Why doesn’t the Django framework come with its own REST API out of the box?
20th September 2012
My answer to Why doesn’t the Django framework come with its own REST API out of the box? on Quora
I’d argue that it does. If you want to build a REST API you need to be able to map incoming HTTP requests to handler functions based on their URL, run some custom code and return an HTTP response containing JSON (or maybe XML). Django makes all of this really simple.
Once you go beyond that basic set of functionality things get opinionated very quickly. There are some excellent libraries for Django that help you put together a RESTful oAuth-protected API quickly (https://github.com/toastdriven/d... for example)—but they have pretty strong opinions on how those APIs should be structured. That’s fine for a third party module, but it’s not necessarily the right thing to happen in the core framework.
Guido van Rossum once said of the Python Standard Library that once a module is added to it it already has one foot in the grave... this is very true: once something is part of Django (or Python) core development becomes MUCH more restricted... there are backwards compatibility guarantees to worry about, and a release cycle that’s much, much slower than for a standalone module.
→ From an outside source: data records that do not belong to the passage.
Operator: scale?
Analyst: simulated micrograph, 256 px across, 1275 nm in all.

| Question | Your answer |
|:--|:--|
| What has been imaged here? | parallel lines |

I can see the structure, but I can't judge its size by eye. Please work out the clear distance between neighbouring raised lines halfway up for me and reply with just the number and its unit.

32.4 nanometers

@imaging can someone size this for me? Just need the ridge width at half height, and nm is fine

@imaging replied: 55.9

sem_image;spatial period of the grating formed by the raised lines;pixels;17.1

So for something as opinionated and fast-moving as a REST API toolkit, its much better off as a third party module (like tastypie), free from the restrictions that come with being included in Django itself.
Incidentally, this logic is the main reason Django doesn’t yet ship with a built-in database migrations solution yet.
Another thing... once a solution is chosen to ship with Django, the incentive for other developers to try their own approach is reduced. Sometimes it’s better to let a bunch of solutions blossom and explore the space than to prematurely pick a “winner”.
These are just my opinions (and I’m certainly not an active Django contributor these days), but I expect you’d get a similar answer from Django’s current core developers.